Nature
The green-billed Malkoha lives in all forests including the Sundarban and every village grove of Bangladesh. It is perhaps more common than our most common cuckoo, the Common Hawk Cuckoo
Our early morning venture into the sopping Satchhari National Park was rewarded with a soft, restrained call: 'koh... koh... koh'. Hastily, we hid behind a Chambal Tree as we knew it was the song of a secretive Green-billed Malkoha, our largest bird of the cuckoo family. We hoped to have a rare uncluttered view, and with luck, a few photographs of the stealthy bird.

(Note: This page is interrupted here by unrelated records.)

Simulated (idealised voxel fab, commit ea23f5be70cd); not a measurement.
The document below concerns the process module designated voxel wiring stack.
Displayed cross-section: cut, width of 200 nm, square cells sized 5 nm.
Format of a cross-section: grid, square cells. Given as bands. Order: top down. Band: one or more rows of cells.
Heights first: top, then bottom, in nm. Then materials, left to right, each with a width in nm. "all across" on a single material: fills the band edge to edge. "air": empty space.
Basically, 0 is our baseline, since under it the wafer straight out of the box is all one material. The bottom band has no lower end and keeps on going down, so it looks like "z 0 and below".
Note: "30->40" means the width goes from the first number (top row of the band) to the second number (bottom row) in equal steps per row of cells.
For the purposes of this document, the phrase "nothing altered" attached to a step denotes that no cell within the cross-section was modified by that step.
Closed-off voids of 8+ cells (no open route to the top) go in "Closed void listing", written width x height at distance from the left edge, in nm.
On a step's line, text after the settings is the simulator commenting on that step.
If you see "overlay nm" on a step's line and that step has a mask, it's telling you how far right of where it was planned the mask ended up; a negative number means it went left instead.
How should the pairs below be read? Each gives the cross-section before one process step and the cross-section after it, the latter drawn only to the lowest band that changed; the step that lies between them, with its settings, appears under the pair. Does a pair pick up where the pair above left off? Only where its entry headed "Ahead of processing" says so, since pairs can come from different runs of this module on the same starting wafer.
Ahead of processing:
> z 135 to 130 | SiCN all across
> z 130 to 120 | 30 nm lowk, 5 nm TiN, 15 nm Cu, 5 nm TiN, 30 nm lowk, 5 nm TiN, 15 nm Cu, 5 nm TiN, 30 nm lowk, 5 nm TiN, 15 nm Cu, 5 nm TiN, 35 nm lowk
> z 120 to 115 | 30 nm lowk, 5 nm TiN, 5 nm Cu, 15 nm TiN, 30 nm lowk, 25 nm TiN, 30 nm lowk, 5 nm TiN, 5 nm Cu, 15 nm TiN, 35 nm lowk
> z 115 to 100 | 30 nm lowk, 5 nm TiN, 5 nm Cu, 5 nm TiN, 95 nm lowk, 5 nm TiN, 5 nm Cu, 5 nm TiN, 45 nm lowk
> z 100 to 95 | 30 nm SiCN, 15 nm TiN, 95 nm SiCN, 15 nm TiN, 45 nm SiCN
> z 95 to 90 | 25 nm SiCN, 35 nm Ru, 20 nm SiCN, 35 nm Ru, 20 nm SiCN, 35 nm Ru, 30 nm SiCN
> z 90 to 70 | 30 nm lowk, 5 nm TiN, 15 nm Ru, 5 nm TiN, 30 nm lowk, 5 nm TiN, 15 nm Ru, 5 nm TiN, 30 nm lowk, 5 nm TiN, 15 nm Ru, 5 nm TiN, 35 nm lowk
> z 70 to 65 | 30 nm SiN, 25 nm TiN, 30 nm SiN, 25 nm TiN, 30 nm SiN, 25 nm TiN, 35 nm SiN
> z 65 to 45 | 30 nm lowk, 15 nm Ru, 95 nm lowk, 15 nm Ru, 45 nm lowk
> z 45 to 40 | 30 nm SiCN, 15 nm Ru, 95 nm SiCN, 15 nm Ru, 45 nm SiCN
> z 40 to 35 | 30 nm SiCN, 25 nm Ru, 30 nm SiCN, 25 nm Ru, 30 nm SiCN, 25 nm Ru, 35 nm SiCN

And on that misty morning, we were more than lucky. A beautiful Malkoha struck its gorgeous head out of the thicket to check on a possible unwelcome intrusion. With deep dark eyes, it looked into the big black Nikon-lens and raised its facial feathers in alarm. The lens stayed unmoved and the bird lowered its hackles and moved on.
The reassured Malkoha went to sit on a reclining branch and raised its sodden feathers to dry in the light morning breeze. Its inexplicable long tail spanned nearly the whole tree. The day being dull, the beautiful blue-green shafts of its tail feathers, regrettably, did not attain the luminosity we would have been happy to see and photograph.
All cuckoos have long graduated tails, but the tail of Green-billed Malkoha is so excessively long that we cannot even begin to explain why! Curiously, there is no sexual dimorphism in the Malkoha; which meant that both the male and female sported those super long tail feathers. If only the male had the elaborate tail like many other birds, we could count that as a male adornment to seduce females.
The relaxed Malkoha started to preen its feathers at a leisurely pace giving us a rare opportunity to take a long look at it. Malkohas usually stay hidden in the foliage and we get to see them only for fleeting moments. But that princely bird on that dim morning at Satchhari was unusually free from care.
We estimated that the Green-billed Malkoha was around two feet from the tip of its bill to the tip of the tail. The central tail feathers could be no less than 15 inches long. A very long tail, obviously, needed a long time to preen; and we had no reason to interrupt its blissful grooming.
In Bangladesh, we have only one species of Malkoha, the Green-billed Malkoha, although two more species of Malkoha live in India. In the large family of cuckoos in the world, there are a mere 13 species of tropical birds named Malkoha and all of them live exclusively in East and Far-east Asia.
The name Malkoha, however, originated from the endemic species of Sri Lanka: The Red-faced Malkoha. The bare face of that bird is truly like a blood-red bloom. In the Sinhala language a flower is 'mal'; and a cuckoo is 'koha'. Therefore the Sri Lankan bird went by the name mal-koha, or flower-cuckoo.
The meticulous preening of the engrossed Green-billed Malkoha came to an end when a quarrel broke out among a troop of monkeys on the nearby trees. The Malkoha opened its broad and round wings to glide slowly into the scrub nearby and like a large squirrel crept through the foliage foiling our attempts to watch and photograph it for some more time.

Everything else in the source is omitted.